Monday, May 26, 2008

2008 Milestone 5 Due

According to Jan this was supposed to be reasonably easy and it was. It was an excellent time for reflection on where we have come from and where we are headed and what we have achieved to date. Keeping the blog up to date was a plus and we must keep on doing this. Inquiry learning is a big task to undertake and we need to have all staff onboard and thinking similar thoughts on the way it is introduced.

Thursday, May 22, 2008

Coley Street Visit

It was great to go into rooms yesterday to see an Inquiry model in place and functioning. I was particularly interested in the assessment practices for Inquiry. Our lovely young escort explained how this works, using the differnt rubrics. It is always exciting to see new ideas but it is also such a great help, as we move towards an Inquiry Delivery. We arrive with certain ideas and leave with a completely new perspective. Much fodder for thought.

It is daunting but it won't force me to retire any time yet!!

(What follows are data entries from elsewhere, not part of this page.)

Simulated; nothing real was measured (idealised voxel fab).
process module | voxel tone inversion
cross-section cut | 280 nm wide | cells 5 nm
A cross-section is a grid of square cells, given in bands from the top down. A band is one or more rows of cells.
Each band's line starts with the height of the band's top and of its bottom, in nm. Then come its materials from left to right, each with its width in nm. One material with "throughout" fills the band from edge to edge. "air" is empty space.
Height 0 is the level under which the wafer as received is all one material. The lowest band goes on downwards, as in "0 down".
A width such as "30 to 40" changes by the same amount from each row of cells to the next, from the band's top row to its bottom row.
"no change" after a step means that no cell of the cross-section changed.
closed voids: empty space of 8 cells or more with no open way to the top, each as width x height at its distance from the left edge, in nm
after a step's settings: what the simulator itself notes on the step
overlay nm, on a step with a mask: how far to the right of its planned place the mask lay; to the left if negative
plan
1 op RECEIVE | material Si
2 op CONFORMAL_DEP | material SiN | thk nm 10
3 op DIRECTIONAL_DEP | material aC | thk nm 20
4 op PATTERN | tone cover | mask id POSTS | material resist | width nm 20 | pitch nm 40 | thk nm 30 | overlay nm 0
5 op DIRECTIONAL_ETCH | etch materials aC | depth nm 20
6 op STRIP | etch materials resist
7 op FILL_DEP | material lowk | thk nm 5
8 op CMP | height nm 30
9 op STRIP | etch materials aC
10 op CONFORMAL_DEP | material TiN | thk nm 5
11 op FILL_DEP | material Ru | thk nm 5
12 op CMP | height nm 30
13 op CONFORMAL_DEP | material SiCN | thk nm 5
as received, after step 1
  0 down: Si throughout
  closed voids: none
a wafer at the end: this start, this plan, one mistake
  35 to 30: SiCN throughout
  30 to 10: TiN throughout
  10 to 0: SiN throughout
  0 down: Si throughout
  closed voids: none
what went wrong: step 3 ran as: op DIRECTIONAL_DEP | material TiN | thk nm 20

Thanks Coley Street, for sharing this with us.

Wednesday, May 21, 2008

Coley Street Classroom Visits


We have just toured around several classrooms at Coley Street School looking at Inquiry Learning in action. Each class we went to was at a different stage of their Inquiry and at different levels of Inquiry - teacher directed, guided, pure but all classes used the similar tools such as Fogartys, deBonos, SOLO and used the same rubrics for assessment of Inquiry. Our tour guide Sarah was knowledgeable on Inquiry and could answer most of our questions. This tour helped clarify and cement our Inquiry ideas. The assessment of skills and processes rather than knowledge is a hurdle that ERO has accepted. Their reports do not have science, health, social studies and technology listed, only the skills and stages from Inquiry. A very enjoyable and informative experience which has generated lots of ideas.

ICT Cluster Workshop

Today Richard and Jan presented the journey Coley Street has taken with Inquiry Learning. It appears to have started with the purchase of "Student Speak", an oral language kit to help build the oral language skills of children at Coley Street School (Kathy has indicated we purchase this kit and look at using it at Ohau). This enabled the children to have the confidence to stand up and be counted. An essential skill with Inquiry. This will fit in nicely with the Questioning focus that we are in the process of including.

Tuesday, May 20, 2008

Questioning


During the Learning at Schools conference, we attended a breakout session on Questioning with Trevor Bond. This session highlighted a need within our school to improve our childrens questioning abilities and skills. We have since incorporated "Questioning" as one of our Ministry goals for 2008. We are holding professional development for whole staff and presenting our approach and goals to the Board of Trustees to keep them informed of our foci. We are using Trevor Bonds questioning rubric as a basis and will measure our teaching successes within the school by generating baseline data to work with. Here is the rubric that we will be using.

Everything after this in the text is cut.